Page 45 Review by Stephen

Possibly the most beautiful book in the world, if want to buy something for someone who’s down in the dumps then this will bring them right round. Plus it would be their perfect introduction to comics. Simone Lia’s marshmallow forms and faces are amongst the most expressive in the business.

Fluffy is a bunny. He is young, exuberant, oh so chatty, slightly destructive and lost in his own little world, as all children are. Fluffy likes to sing, if only absent-mindedly to himself:

"Oh... Someone's praying, me lord… Kumbuyar...
"Someone's praying, me lord. Kumbuyar.
"Someone's praying, my Lord..... Kumbuyar.
"Oh Lord... Boob y loob y loob."

Which is precisely how that verse ends – I'm pretty sure of it.

Fluffy has to sing to himself because I'm afraid that adoptive human dad, Michael, instead of paying attention to Fluffy and so seeing the unequivocal, unconditional love literally being played out in front of him, is obsessing over all the day-to-day-minutiae that figuratively grind him into the ground. This Simone Lia presents to us in a series of cranial cross-sections, revealing Michael's many and varied neuroses in a scientifically revealing, illustrated cause-and-effect. What a numbskull!

Meanwhile Fluffy experiences all the joys of life, and proclaims them loudly. Not only does Lia possess the most superb ear for dialogue (including a child's easily distracted leaps of mental association) but she's also a great observer of interaction... and indeed lack of it when people manage no more than an inattentive, default "very good".

"Farmers drive tractors and they drive them all day. I’m going to be a farmer one day. I’ll drive across my fields... and to the library.I'll be like the farmer in my library book. He's good. I'll cut him out when we got home.
“Can I keep this book Daddy? Can I? Can I keep the book? Daddy you never listen to me."

Well, that's one library book not going back in one piece...

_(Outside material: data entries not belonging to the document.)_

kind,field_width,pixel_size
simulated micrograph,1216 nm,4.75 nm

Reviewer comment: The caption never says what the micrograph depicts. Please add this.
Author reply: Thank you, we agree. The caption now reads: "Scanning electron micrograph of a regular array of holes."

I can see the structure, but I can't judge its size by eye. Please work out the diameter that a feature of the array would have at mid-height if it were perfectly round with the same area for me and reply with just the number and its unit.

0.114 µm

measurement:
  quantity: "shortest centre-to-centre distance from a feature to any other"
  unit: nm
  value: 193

Later they venture from London to Sicily to see Nanna and Nannu.

“Did you bring a clock with numbers in English? We might forget to come back and I’ve got nursery. Daddy, it’s very important that you listen. Did you bring a clock with English numbers?”

Occasionally, however, Michael remembers that Fluffy exists long enough to sit him down for a serious heart-to-heart. Nothing I can type will render this as poignantly as a nuanced shop-floor show-and-tell with the pictures in front of you, so please ask me for one next time I see you:

"Fluffy. I'm not your real Daddy."
"Yes you are, Daddy."
"No, I'm a man and you're a bunny." [Fluffy looks askew and askance, lost for words]
"I'm not a bunny."
"You are a bunny. You're a bunny rabbit." [Fluff’s mouth is now fully agape]
"Why do you keep saying that?"
"Because it's true.”

But Fluffy has already clip-clopped off, leaving Michael on the couch with a bunch of bunny droppings.